If you don't know these words, just look them up. You'll learn more that way than if I just tell you what they mean.

I think I may have use for "cunning varlet" at work this week.

Monday, October 18, 2010

IMMORTAL ICE TOADS
Just completed John Blofeld's Taoism: The Road to Immortality, which may be the loveliest overview and exposition of Taoism I have ever read, though not sure I would have said that three or five or ten years ago. Blofeld is one of the spiritual "Old China Hands" whose name turns up among the folks, like David Kidd and Graham Peck, who were lucky enough to be in China in the mid-20th century, sometimes for political reasons, sometimes for spiritual ones.

In this book, nostalgic, informative and objective, I found an explanation (or at least a curious reference) of something that intrigued me in a Hong Kong kung fu drama I enjoyed some months ago: the ice toad. I shouldn't be surprised that scriptwriters of popular Chinese TV series might have heard some old stories of Taoist immortals. Wuxia literature and film is replete with references to Taoist practices.

In a discussion of the "mysterious portal," the gate to immortality, Blofeld retells a classic story of "A Gift from the Moon Goddess." A seeking scholar is invited by a Taoist to follow him into a gleaming white landscape.

"Passing through a 'rockery' of ice pinnacles skilfully (sic) arranged to resemble a chain of mountains, they came to a moated place...wherein a venerable toad of prodigious size, its body seemingly composed of lustrous white jade, sat working with the kind of pestle used by druggists."

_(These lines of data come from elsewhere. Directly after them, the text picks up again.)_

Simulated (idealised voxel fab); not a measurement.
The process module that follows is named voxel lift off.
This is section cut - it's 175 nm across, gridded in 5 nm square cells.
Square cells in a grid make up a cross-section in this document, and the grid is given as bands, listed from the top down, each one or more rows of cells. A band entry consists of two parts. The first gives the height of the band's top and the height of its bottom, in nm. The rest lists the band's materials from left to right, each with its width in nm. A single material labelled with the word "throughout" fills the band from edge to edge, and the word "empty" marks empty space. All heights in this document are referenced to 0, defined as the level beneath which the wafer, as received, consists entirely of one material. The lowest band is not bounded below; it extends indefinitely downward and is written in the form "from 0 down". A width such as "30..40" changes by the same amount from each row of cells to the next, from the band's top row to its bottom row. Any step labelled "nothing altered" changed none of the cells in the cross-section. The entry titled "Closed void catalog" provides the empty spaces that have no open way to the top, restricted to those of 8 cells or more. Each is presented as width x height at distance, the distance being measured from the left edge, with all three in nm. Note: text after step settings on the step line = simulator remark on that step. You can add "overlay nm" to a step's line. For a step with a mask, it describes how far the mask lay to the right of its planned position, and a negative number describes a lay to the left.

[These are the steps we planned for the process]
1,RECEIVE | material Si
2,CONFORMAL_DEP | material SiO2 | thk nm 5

The seekers moved on, advised by the toad, "Brother, you know I cannot stop now,"and taking no further notice of his visitors, it "continued pounding some gleaming crystals from which arose what looked like the rainbow mist one sometimes sees above a rainbow on a sunny day." The seekers leave the toad to his labors and ultimately come to see Chang O, the Goddess of the Moon.

The actual meaning of the toad is still completely opaque to me. In the drama, the ice toad absorbed poison in characters so afflicted. I only know it must have some larger older mythical significance than a weird idea in a TV series.

POSTSCRIPT
A little googling about Chan Chu, the jade sitting frog, reveals:

Moon Goddess Tradition

  • Historically, Ch'an Chu is also associated with the Chinese moon goddess, Heng O, according to "Myths and Legends of China" by E.T.C. Werner, a Fellow at the Royal Anthropological Institute and author of several noted studies of Chinese culture and folklore. In Chinese mythology, the moon is associated with immortality and the feminine principle of "Yin," as opposed to the masculine principle of "Yang." Because Ch'an Chu dwells with the moon goddess, the sitting frog is able to use "Yin" energy to drive out negative energy and welcome positive "Qi" energy, according to Werner's studies.

  • I actually have a copy of Herr Werner's book; how funny that a Google search would send me back to my own bookshelf. Now, would someone tell me where to get an "ice toad." Maybe eBay?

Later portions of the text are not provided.